Juliet Dunlop: Booze culture enters a new chapter

Juliet Dunlop. Picture: Ian Rutherford
Juliet Dunlop. Picture: Ian Rutherford
Share this article
3
Have your say

Cream with spirit is how Baileys describes itself these days. Everyone’s favourite pseudo-Irish tipple has long since ditched the harp and the tiny, liqueur-glass image.

This is stuff to bathe in, to sink a few cubes of ice in, and knock back in large, luxurious measure. The current television advert is a work of art: a swirling army of women sway rhythmically in trance-like adoration to Blondie singing Rapture before plunging into a vat of perfectly thick, creamy alcohol. The advert, just like the drink, is non-threatening, sweet enough to make your molars ache, and unashamedly targeted at women.

It should come as no surprise then that the drinks company Diageo, which also owns the far more macho Johnnie Walker label, has decided that a competition, open only to women writers, is a perfect fit for its female-friendly liqueur. From next year, the Women’s Prize for Fiction will be known as the Baileys Women’s Prize for Fiction.
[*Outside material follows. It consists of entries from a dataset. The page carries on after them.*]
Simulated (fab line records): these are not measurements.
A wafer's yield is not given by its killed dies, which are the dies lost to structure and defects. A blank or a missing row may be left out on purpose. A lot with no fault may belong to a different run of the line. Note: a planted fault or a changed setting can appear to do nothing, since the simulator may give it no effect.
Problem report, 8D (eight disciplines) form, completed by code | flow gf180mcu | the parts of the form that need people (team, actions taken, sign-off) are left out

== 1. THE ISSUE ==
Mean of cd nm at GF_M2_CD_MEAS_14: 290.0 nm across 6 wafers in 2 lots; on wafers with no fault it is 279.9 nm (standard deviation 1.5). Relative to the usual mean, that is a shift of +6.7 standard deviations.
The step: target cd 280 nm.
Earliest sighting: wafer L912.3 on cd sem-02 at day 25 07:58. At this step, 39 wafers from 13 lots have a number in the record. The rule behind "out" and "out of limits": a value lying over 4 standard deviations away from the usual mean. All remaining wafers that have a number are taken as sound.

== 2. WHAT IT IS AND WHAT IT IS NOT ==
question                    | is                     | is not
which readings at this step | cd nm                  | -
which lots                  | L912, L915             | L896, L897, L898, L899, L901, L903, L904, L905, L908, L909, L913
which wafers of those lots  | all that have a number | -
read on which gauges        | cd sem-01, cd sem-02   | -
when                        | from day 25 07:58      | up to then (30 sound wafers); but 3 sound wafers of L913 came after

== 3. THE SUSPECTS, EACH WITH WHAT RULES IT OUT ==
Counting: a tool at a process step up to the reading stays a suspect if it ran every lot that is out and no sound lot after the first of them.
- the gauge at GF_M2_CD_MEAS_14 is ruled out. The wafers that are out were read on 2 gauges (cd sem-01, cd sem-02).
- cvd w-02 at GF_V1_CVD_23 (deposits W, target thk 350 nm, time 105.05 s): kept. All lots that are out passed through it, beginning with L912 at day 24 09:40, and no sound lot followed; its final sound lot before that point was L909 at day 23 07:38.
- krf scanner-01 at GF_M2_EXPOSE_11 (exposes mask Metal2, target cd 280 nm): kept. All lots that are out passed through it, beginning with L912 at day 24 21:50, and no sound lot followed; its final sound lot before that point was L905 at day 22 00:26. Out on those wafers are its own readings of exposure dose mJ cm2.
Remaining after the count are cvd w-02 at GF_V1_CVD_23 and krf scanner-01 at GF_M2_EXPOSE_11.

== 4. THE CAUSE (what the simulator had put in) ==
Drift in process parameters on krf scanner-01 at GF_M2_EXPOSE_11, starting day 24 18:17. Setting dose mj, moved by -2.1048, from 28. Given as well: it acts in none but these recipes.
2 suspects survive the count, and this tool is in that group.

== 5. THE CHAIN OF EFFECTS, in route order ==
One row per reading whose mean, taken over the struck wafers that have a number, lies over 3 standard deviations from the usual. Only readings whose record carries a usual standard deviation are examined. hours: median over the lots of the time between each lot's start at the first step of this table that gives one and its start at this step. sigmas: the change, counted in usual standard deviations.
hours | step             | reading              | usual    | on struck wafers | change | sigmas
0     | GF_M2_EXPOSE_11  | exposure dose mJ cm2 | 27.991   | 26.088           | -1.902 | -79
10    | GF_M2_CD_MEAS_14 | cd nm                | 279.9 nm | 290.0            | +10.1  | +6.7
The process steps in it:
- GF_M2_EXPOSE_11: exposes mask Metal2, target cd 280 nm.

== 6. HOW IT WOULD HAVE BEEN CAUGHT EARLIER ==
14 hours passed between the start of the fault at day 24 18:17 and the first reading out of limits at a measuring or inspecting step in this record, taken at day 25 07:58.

And who could possibly object to the association? The rapport is obvious: women like to drink and the drinks industry likes women who like to drink. Just look at the way rosé wine has replaced shampoo at the ad breaks. Drink anyone? But should a prize which is supposed to encourage and empower women really be propping up the bar with a major drinks company? It certainly feels wrong-headed and inappropriate.

But it’s a sign of the times. Alcohol is everywhere. We’re knocking it back like never before – women in particular. It’s more available, more acceptable and cheaper than ever. Only this week new research highlighted our increasingly unhealthy relationship with booze and it’s certainly no longer the scourge of the poor. Women who live in exclusive enclaves like Esher in Surrey, Knightsbridge in London, and yes, Merchiston in Edinburgh, are twice as likely to have an alcohol problem. (They’re also more likely to suffer from anxiety and nerves, but that’s another story.)

The study, by the University of Sunderland, found that “ladies who lunch” are far more likely to enjoy a liquid lunch, knocking back more than the recommended three units of alcohol a day. It also underscores the common perception that regularly drinking at home, particularly wine, is somehow safe and sensible. It would seem that alcohol has become so central to women’s lives, that a bottle of Blossom Hill is just as likely to go into the trolley as a bottle of Herbal Essences shampoo. (Remember those adverts?) Both are pink and inexpensive, so what’s the difference?

But the sobering fact is that alcohol-related deaths among women – particularly high-flying career women – have soared over the past few years. And although drink-related deaths in Scotland have fallen, the rate for adults remains one of the highest in Europe. According to an NHS Scotland report published last year, mortality rates are still nearly twice as high as in England and Wales.

It’s certainly not all down to the women of Merchiston. Scotland has a long and troubled history with booze. Yet look at the difficult journey minimum pricing for alcohol has had. Only last month the Scotch Whisky Association said it would go on fighting the proposal after losing its legal challenge at the Court of Session. The evidence suggests minimum pricing should reduce consumption and in turn, alcohol-related illnesses and deaths, but the drinks industry certainly doesn’t see it that way, and most moderate drinkers probably feel the same. Alcohol has become a right, not a treat. And just like the women in the Baileys advert, we’re swimming in the stuff.

In another sign of the unhealthy grip that alcohol has on every aspect of our lives, this week the pub chain JD Wetherspoon announced it was opening its first motorway bar. Astonishingly, there were no objections to the application and Wetherspoons have said it hopes its service station venture – due to open in the alcohol-fuelled run up to Christmas – will be the first of many. It of course denies it’s putting temptation in front of drivers, but should that annoyingly catchy Blondie song pop into your head while hurtling along the M40, you’ll soon be able to enjoy a small liqueur at Beaconsfield, Junction 2, between the hours of 0800 and 0100. Where that road might take us is anyone’s guess.